Cities: Sunny side up

By Sophie Barclay

Photo / Getty
Photo / Getty

There's no denying Auckland's unpredictable weather, but we still boast around 2050 hours of sunshine a year, somewhere around the national average. And yet Auckland installs a mere 10 per cent of the national solar water heating systems being implemented around the country.

Each year we are exposed to between 20 and 30 times more solar energy than is used in our homes in electricity or gas. Solar water heating (SWH) captures this eternally renewable power to heat a day's worth of water (200 - 270 litres for the average household), storing it in a hot water cylinder. Overall solar can provide a good 50 - 75% of your annual hot water and takes just a day to install.

During the sun-drenched summer months, SWH delivers around 75% of hot water needs. Once the weather packs in, or wintry days reduce the amount of sunshine, 'backup' electricity heating keeps water at just the right temperature, banishing the cold shower blues.

Household water heating uses around 8 kWh daily, making up around 50% of the average household electricity use and one third of the energy bill.
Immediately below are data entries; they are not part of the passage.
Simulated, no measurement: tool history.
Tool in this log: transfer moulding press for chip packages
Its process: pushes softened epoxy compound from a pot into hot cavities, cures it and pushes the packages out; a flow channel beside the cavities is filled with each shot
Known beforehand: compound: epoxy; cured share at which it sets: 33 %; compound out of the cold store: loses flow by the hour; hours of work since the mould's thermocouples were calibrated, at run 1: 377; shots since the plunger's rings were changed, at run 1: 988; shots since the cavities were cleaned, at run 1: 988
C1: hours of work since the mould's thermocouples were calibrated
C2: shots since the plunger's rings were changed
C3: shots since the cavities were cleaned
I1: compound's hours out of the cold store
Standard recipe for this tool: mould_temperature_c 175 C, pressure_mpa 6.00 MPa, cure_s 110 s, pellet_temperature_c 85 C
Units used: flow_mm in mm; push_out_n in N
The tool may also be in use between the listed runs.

SWH produces up to 15kWh/day in the bountiful sunshine hours of summer and around 7kWh/day on a cloud-free winter's day. All in all, a SWH heating system will save 2,200 kWh of electricity and around $775 each year.

There are a whole lot of designs available for SWH systems and many of them have ENERGY STAR® energy efficiency ratings. Some SWH products, such as SolarCity's Thermocell, have been designed with extra eco-friendliness in mind. Over its lifetime, the kiwi-made and manufactured Thermocell will create 45 times more energy than was used in making it, and 90% of the product can be recycled.

The cost of installation is substantial, varying from around $4,199 (for Meridian energy customers) to about $7300 (if you are buying a new cylinder). It's best to install SWH into new buildings where the system can be most effectively designed, with rooms needing access to hot water (laundry, bathrooms, kitchen) being grouped together to avoid heat loss through pipes. A high-class SWH system will last for at least 20 years, and, given that it takes 8-10 years to pay off, you'll be enjoying free hot water for about half its lifetime. ?

The more hot water you use, the more you can reap the solar benefits. The Leigh Sawmill Brewery saves around 50% of its greenhouse gas emissions and 9,000 kWh per year by heating water used in the brewing process through SWH.

This is part and parcel of the company's environmental ethic; it also collects its own rainwater and reduces waste by giving leftover grain to local duck farmers.

New Zealand still lags far behind countries like Greece, China, Australia and Israel in terms of its SWH prowess. Following fuel shortages and the energy crisis of 1974, Israel made SWH systems compulsory.

Today 90% of houses have SWH systems, saving the country some two million barrels of oil a year. SWH will increase your property value, making it more attractive to eco-conscious homebuyers and renters.

Research suggests that for every dollar invested into renewable energy, you'll see a $20 return. SWH reduces our reliance on non-renewable, carbon-intensive electricity, particularly natural gas and coal which make up 21% of our electricity.

These are responsible for belching 370 g of CO2 per kWh and 800 g CO2 per kWh respectively, into the atmosphere. Costing less than a new lounge suite, SWH systems offer a plethora of plus sides.

Considering future predictions for global gas and oil shortages they are a smart way of saving dosh and reducing demand for electricity. Harnessing Auckland's sunshine, and producing power from your very own rooftop, is a satisfying, and sustainable, choice.